3. 5., 10. 5. 2011 (úterý [Tuesday], 8:30, MFF UK Malá Strana, S6)

Friedrich Eisenbrand, Dömötör Pálvölgyi, and Thomas Rothvoss:
Bin Packing via Discrepancy of Permutations.
SODA 2011.
(referuje Tomáš Dzetkulič)

Abstract: A well studied special case of bin packing is the 3-partition problem, where n items of size >1/4 have to be packed in a minimum number of bins of capacity one. The famous Karmarkar-Karp algorithm transforms a fractional solution of a suitable LP relaxation for this problem into an integral solution that requires at most O(log n) additional bins.
The three-permutations-conjecture of Beck is the following. Given any 3 permutations on n symbols, one can color the symbols red and blue, such that in any interval of any of those permutations, the number of red and blue symbols differs only by a constant. Beck's conjecture is well known in the field of discrepancy theory.
We establish a surprising connection between bin packing and Beck's conjecture: If the latter holds true, then the additive integrality gap of the 3-partition linear programming relaxation is bounded by a constant.

19. 4., 26. 4. 2011 (úterý [Tuesday], 8:30, MFF UK Malá Strana, S6)

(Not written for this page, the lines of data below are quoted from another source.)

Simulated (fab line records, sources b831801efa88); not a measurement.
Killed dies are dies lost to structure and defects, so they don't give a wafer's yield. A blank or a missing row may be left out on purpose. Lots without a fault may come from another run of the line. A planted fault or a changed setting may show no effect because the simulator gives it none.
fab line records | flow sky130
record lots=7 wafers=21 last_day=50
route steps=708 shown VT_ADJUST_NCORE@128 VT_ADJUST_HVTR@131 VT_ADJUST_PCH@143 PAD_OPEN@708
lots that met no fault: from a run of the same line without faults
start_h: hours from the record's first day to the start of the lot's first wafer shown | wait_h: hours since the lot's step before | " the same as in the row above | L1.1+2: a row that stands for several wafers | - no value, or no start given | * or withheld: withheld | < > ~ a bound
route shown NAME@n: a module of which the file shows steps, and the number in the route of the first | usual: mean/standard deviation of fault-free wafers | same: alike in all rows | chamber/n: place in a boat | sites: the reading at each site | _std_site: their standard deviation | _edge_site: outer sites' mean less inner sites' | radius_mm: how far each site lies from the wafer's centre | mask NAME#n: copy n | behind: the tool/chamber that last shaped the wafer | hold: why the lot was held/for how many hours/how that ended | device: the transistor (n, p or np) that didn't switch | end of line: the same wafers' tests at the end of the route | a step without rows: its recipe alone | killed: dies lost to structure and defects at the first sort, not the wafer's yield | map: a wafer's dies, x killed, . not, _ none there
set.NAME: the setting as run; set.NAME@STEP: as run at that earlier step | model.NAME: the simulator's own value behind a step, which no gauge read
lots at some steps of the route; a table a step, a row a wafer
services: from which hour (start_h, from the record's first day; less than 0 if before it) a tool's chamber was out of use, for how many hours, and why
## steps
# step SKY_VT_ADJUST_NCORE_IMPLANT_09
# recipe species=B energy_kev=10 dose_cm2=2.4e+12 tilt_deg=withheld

Ola Svensson: Santa Claus Schedules Jobs on Unrelated Machines. STOC 2010.
(referuje Marek Krčál)

Abstract: One of the classic results in scheduling theory is the 2-approximation algorithm by Lenstra, Shmoys, and Tardos for the problem of scheduling jobs to minimize makespan on unrelated machines, i.e., job j requires time p_{ij} if processed on machine i. More than two decades after its introduction it is still the algorithm of choice even in the restricted model where processing times are of the form p_{ij} in {p_j, \infty}. This problem, also known as the restricted assignment problem, is NP-hard to approximate within a factor less than 1.5 which is also the best known lower bound for the general version. Our main result is a polynomial time algorithm that estimates the optimal makespan of the restricted assignment problem within a factor 33/17 + \epsilon \approx 1.9412 + \epsilon, where \epsilon > 0 is an arbitrary small constant. The result is obtained by upper bounding the integrality gap of a certain strong linear program, known as configuration LP, that was previously successfully used for the related Santa Claus problem. Similar to the strongest analysis for that problem our proof is based on a local search algorithm that will eventually find a schedule of the mentioned approximation guarantee, but is not known to converge in polynomial time.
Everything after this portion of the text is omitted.